Adding a Metric¤
Metric changes should keep the registry, tests, and documentation aligned. The current registry contains 111 Tier 0 pure-function metrics across 17 domains; Tier 1-3 APIs and losses use separate patterns.
Choose the Tier¤
| Tier | Use when | Typical location |
|---|---|---|
| Tier 0 pure function | The metric is a stateless JAX function | src/calibrax/metrics/functional/ |
| Tier 1 frozen backbone | The metric accumulates features from fixed pretrained weights | src/calibrax/metrics/stateful/ or plugins/ |
| Tier 2 learned metric | The metric has trainable parameters | src/calibrax/metrics/stateful/ or plugins/ |
| Tier 3 metric learning | The function is a differentiable training loss | src/calibrax/metrics/learning/ |
Implementation Steps¤
- Add the implementation in the existing domain module, or create a focused module if the domain is new.
- Use JAX arrays and
jax.numpyfor numeric operations. - Register Tier 0 functions with
MetricEntrymetadata insrc/calibrax/metrics/_builtin_registrations.pyor the local registration helper already used by the domain. - Set the domain, direction, signature, required extra, and mathematical properties deliberately.
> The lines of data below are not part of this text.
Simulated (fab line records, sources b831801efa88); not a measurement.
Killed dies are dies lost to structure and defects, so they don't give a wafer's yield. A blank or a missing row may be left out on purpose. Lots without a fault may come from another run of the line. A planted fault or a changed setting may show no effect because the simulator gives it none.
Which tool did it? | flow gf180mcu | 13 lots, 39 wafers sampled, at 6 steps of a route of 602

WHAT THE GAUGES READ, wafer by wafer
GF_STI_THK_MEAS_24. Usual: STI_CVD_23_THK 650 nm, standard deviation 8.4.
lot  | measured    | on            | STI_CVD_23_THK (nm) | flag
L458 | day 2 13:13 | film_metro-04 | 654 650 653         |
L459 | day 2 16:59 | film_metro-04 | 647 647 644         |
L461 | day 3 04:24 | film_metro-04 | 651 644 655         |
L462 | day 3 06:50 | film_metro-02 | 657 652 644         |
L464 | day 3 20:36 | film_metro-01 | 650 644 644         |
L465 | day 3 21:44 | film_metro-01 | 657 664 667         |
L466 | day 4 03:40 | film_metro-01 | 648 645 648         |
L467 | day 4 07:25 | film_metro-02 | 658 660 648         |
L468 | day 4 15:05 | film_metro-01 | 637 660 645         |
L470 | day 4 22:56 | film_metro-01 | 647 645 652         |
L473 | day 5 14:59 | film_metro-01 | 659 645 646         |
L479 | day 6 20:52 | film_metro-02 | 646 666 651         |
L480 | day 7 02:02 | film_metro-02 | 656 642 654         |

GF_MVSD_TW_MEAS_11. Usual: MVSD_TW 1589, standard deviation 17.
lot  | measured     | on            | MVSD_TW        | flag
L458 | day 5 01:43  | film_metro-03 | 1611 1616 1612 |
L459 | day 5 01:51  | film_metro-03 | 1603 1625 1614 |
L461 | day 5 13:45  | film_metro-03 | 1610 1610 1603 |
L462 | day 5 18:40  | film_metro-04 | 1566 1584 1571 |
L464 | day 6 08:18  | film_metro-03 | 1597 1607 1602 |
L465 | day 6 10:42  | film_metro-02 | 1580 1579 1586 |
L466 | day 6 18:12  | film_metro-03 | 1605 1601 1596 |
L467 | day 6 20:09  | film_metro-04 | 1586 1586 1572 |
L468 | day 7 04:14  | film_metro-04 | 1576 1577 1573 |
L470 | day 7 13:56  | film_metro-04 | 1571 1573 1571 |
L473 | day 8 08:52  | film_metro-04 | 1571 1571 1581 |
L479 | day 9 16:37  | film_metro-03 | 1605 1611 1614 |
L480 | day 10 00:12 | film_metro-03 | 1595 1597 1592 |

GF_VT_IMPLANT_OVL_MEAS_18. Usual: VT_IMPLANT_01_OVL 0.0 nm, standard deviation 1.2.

- Export the function from the relevant package
__init__.pyif neighboring metrics are exported there. - Add unit tests for shape handling, edge cases, JIT compatibility when expected, and numerical behavior.
- Add numerical-equivalence tests against scikit-learn, SciPy, TorchMetrics, or a paper reference when a reliable implementation exists.
- Update user-guide and API docs when the metric changes public behavior.
Numerical Equivalence¤
Prefer reference-backed tests for standard metrics. The baseline pattern is:
import numpy as np
ABS_TOL = 1e-6
def assert_close(actual, expected):
np.testing.assert_allclose(float(actual), float(expected), atol=ABS_TOL)
Use deterministic arrays and document any semantic differences from the reference library, such as label averaging, zero-division handling, smoothing, or log base.
Required Checks¤
source activate.sh
uv run pytest tests/metrics/ -v
uv run pytest
uv run pre-commit run --all-files
uv run mkdocs build --strict --clean
If the targeted test run uses repository-wide coverage options, add --no-cov
for quick local iteration and rely on the full uv run pytest command for the
coverage gate.